Mark Wahlberg rocking his Calvin Kleins. Britney Spears shimmying with a Pepsi in hand. Mean Joe Green being handed a Coke by his biggest fan. Through the years, celebrity endorsements have ignited some of the most iconic (and some of the most disastrous) ads of all time. For better or for worse, every type of product and service imaginable has likely been endorsed by celebrities. Before the pervasiveness of social media, media influencers were typically high-profile personalities like actors/actresses, musicians and athletes. While these high-caliber stars can still be considered influencers, a newer breed of non-celebrity influencers are becoming the ultimate swayers of brand awareness and purchase intent. Let’s take a look at how the industry is evolving from classic celebrity endorsements to realize the power non-celebrity influencers have come to hold.

Everyday people did not have access to the same platforms as they do now.

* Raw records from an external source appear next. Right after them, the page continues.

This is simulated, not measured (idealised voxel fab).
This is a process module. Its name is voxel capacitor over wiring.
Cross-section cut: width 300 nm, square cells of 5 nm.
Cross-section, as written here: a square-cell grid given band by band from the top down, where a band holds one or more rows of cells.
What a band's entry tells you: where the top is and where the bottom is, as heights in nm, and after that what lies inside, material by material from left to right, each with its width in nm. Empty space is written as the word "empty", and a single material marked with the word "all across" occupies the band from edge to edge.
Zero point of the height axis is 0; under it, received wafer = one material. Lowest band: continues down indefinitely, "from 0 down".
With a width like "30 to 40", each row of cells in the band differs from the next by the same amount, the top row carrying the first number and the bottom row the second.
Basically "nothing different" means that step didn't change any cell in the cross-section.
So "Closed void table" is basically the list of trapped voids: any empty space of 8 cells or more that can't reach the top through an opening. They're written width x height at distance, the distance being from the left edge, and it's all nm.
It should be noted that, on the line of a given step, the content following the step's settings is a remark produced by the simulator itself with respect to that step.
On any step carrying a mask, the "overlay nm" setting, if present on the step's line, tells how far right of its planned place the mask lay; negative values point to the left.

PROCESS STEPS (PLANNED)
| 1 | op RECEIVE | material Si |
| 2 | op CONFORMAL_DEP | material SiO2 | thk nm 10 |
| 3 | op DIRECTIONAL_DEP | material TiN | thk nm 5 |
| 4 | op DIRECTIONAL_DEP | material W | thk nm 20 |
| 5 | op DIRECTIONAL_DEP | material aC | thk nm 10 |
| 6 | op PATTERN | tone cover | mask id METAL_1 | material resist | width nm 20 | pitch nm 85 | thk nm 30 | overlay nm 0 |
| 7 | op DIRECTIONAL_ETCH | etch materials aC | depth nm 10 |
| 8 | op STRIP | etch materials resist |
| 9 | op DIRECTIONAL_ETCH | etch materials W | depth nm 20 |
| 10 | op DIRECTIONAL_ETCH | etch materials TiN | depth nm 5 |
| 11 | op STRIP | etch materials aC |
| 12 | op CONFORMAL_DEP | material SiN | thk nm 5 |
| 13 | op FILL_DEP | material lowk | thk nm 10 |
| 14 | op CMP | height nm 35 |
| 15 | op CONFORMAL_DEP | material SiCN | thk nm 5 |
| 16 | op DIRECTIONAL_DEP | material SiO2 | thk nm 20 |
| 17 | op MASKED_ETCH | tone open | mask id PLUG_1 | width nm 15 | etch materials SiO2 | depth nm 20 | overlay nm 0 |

Celebrity endorsements have always been used because of the recognition a superstar could bring to a brand. The marketability, whether utilizing rock gods, Olympic stars or others, has always been prevalent because these societal icons had built-in vocal platforms due to their level of fame. Fans, however, can sometimes have a tendency to value the opinions of their favorite celebrities regardless of whether these A-listers actually use the product/service they’re promoting. There was no such thing as typical people sharing their thoughts on a product or service on a large scale unless they had access to press or money.

Social media changed that level of access forever as ordinary people have garnered impressive online followings. Why is that? It could be because these non-celebrity influencers are far more likely to possess the lifestyles and budgets of regular people than actors and athletes. They are being embraced for their relatability because they are everyday consumers creating relevant and useful content for more common consumers. They also take the time to engage and talk with their followers, while the chances of a celebrity responding to every comment or share they receive are slim to none. A combination of relatability, useful content output and forging influencer-audience relationships has created a rapport of trust and a level of authority for non-celeb influencers. In fact, a new study by Collective Bias has found that 30 percent of consumers are more likely to consider purchasing a product in-store when it is endorsed by a non-celebrity blogger, compared to just 2.8 percent of consumers who are more likely to buy a product in-store due to a celebrity endorsement.

Some celebrity endorsements make sense…some certainly do not.

Michael Jordan’s 30-plus year partnership with Nike could easily be deemed the poster-child for a successful (and believable) celebrity endorsement. If one of basketball’s most iconic players is putting their name on a pair of basketball shoes, they must be pretty good and the sales speak for themselves. Yet, many celebrity endorsements simply don’t make sense. Take Brad Pitt’s endorsement (first appearing in 2012) of Chanel No. 5 Perfume, for example. A product that has historically been purchased by older women being endorsed by a rugged actor reeks of forced messaging. Why not market the perfume through everyday people that have proudly used the product before and can spread the benefits of it to their online followers? Non-celebrity influencers can describe how they use the product for date nights or how they package it as part of a gift basket. How about an unboxing video or beauty haul with the perfume included? These types of content are far more relevant to shoppers than an ad or commercial with little to no product information or inspiration. Non-celeb influencers are in the business of relating and engaging with their loyal followers, making their opinion have a much deeper impact. Stats of the power of peer endorsements have been infiltrating the market. It just makes sense that a consumer is more likely to buy a product if someone like them has already used it and found success with it.

While celebrity endorsements are always an option, many brands are realizing the evolution that’s taken place regarding whom consumers trust when considering opinions on products and services. Celebrities may have the reach, but does that really have any scalable impact? While celeb endorsements may not be dead and buried, the engagement and sway of non-celebrity influencers is alive and well.